Thursday, 9 August 2012

Two ways with rump

Last week we sold cows and cows'-worth of our 55-day dry-aged rare-breed rump, but we kept a few back to see what an extra week in the hanging room could do. Phenomenally tender and oh-so tasty is what we got, and it's all in the shops from today. With regards to dry-ageing, we've got something *really* *very* exciting planned for autumn. It's a top secret for now, so you'll have to watch this space (and get your teeth around this in the meantime). 

Either buy it thick and sear it quick, or get chopping and make tartare; here's what to do with our 60-day dry-aged rump this weekend.

Size matters (that's an A3-sized piece of paper)
To BBQ or griddle

1. Get our butchers to cut you one nice thick steak; at least an inch, if not a couple.
2. Let it come up to room temperature, and get the embers white-hot or a griddle over the highest heat.
3. Cover the steak with a little oil, salt and pepper just before it goes on the grill.
4. Grill for 5-6 minutes either side on the barbie, a bit less in a griddle pan. If you don't like it quite so bloody, stick the steak in the oven at 180C for 10 minutes once it's come off the grill.
5. Once cooked, let it rest for at least 10 minutes. Trust us, you'll thank yourself for waiting when you've got steak juice dribbling down your chin.
6. Thinly slice, tuck in, share if you must.

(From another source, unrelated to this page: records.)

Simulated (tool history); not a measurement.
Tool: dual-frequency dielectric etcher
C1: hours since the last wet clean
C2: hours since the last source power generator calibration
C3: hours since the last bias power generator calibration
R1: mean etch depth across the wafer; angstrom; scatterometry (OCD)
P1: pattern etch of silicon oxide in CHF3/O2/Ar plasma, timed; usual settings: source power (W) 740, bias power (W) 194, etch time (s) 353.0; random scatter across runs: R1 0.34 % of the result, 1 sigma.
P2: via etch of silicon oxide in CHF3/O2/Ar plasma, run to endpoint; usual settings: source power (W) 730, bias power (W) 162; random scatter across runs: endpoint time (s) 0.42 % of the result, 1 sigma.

1. Finely chop 150g steak per person, trimming off any fat or sinew as you go. Rump that has been hung this long as just as tender as fillet, but less than half the price and has bags more flavour. No flies on us, see?
2. Combine with chopped shallots, capers and gherkins, generous amounts of salt and pepper, a few dashes of Worcestershire sauce and some chilli sauce for a bit of a kick; we used a dash of The Ribman's Holy swear-word sauce, but Tabasco will do just fine.
3. Stir, taste, and add more of anything you think it needs.
4. Pile it onto a plate, make a hollow in the top, add an egg yolk, and eat with a bit of toast.

For an Asian twist on the French classic, use spring onions, fresh coriander, fish sauce, Sriracha and a little minced ginger. Season with salt to taste, omit the egg and serve with prawn crackers.

1 comment:

  1. tartare is genius and i'm really feeling the chinoise twist.